And me, I spend a lot of time pickin' flowers up on Choctaw Ridge,
And drop them into the muddy water off the Tallahatchie Bridge.
A few initial observations:
1) The father's reaction is -- to say the least -- wildly inappropriate. Billy Joe (a youth who was to the family obviously "known" rather than merely "known of", since he was a childhood friend of the narrator's brother) has died in an abrupt and tragic manner. But "never had a lick of sense" is all the father has to say about him. Not just dismissive; smug. Cruel, vindictive?
2) The brother says "You know it don't seem right." Well, what doesn't seem right? That he saw Billy Joe the day before, apparently not behaving in any abnormal/suicidal manner, and then apparently Billy Joe had committed suicide that very morning. Apparently.
3) The father had "more" plowing to do, so apparently he had been out plowing earlier. He had been away from the house earlier in the day.
At the dinner table, he changes the subject, very abruptly.
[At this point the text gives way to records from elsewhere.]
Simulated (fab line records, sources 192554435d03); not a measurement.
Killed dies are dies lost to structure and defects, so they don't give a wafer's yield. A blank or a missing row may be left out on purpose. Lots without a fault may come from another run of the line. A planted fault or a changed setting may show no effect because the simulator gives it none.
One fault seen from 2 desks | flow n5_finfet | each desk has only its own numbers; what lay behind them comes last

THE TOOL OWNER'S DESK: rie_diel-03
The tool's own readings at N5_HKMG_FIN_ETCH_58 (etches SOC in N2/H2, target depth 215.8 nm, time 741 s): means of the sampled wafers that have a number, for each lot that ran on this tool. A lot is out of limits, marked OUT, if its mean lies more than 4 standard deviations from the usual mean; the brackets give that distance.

4) The mother and the brother both express some distress over the death of Billy Joe. Not much, but some. The narrator... says nothing at all. She says nothing, eats nothing, she just sits there at the table.
5) The mother knows or suspects something... The thing thrown from the bridge is of some great significance. Something thrown, something thrown by two people. "A girl that looked a lot like you". "She and Billy Joe was throwing somethin".